WASHINGTON - It could be deja vu all over again.
With less than three weeks before the midterm elections - and with Republicans looking like they may retain control of the House of Representatives, and the Senate too close to call - retirement and pension legislation could once again become a casualty of a split Congress.
Meanwhile, on the state level, a number of races could have implications for several large public pension plans.

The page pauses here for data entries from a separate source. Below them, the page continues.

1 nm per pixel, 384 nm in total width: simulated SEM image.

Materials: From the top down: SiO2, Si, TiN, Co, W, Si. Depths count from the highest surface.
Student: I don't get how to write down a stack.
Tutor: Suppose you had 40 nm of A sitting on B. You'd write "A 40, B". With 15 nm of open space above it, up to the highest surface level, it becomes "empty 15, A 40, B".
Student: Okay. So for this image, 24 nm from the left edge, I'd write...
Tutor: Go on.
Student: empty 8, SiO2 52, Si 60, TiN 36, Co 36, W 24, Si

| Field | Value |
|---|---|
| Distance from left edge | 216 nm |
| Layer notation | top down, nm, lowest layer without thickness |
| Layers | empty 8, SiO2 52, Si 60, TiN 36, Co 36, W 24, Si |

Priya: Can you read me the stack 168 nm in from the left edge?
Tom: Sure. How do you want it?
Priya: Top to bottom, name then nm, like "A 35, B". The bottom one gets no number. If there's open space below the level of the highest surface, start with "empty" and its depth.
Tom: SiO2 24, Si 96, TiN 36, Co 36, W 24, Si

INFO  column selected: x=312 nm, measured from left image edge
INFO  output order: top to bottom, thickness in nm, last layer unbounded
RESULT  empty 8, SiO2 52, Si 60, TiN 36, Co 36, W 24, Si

Even if the Republicans wrest control of the Senate from Democrats, they are unlikely to gain more than a wafer-thin majority and won't have the filibuster-proof 60 votes needed to push through legislation. Democrats currently control the upper chamber by one seat, but have little power to carry out their programs. A reversion by a seat or two to Republican rule simply would ensure the gridlock continues into the 108th Congress, sources say.
Republicans will have more control in setting the agenda in the House, where they now hold a slim six-seat majority. Because of the House rules, the party that controls that chamber also controls the composition and the agenda for the powerful Ways and Means Committee, key to pension legislation that typically piggybacks tax bills.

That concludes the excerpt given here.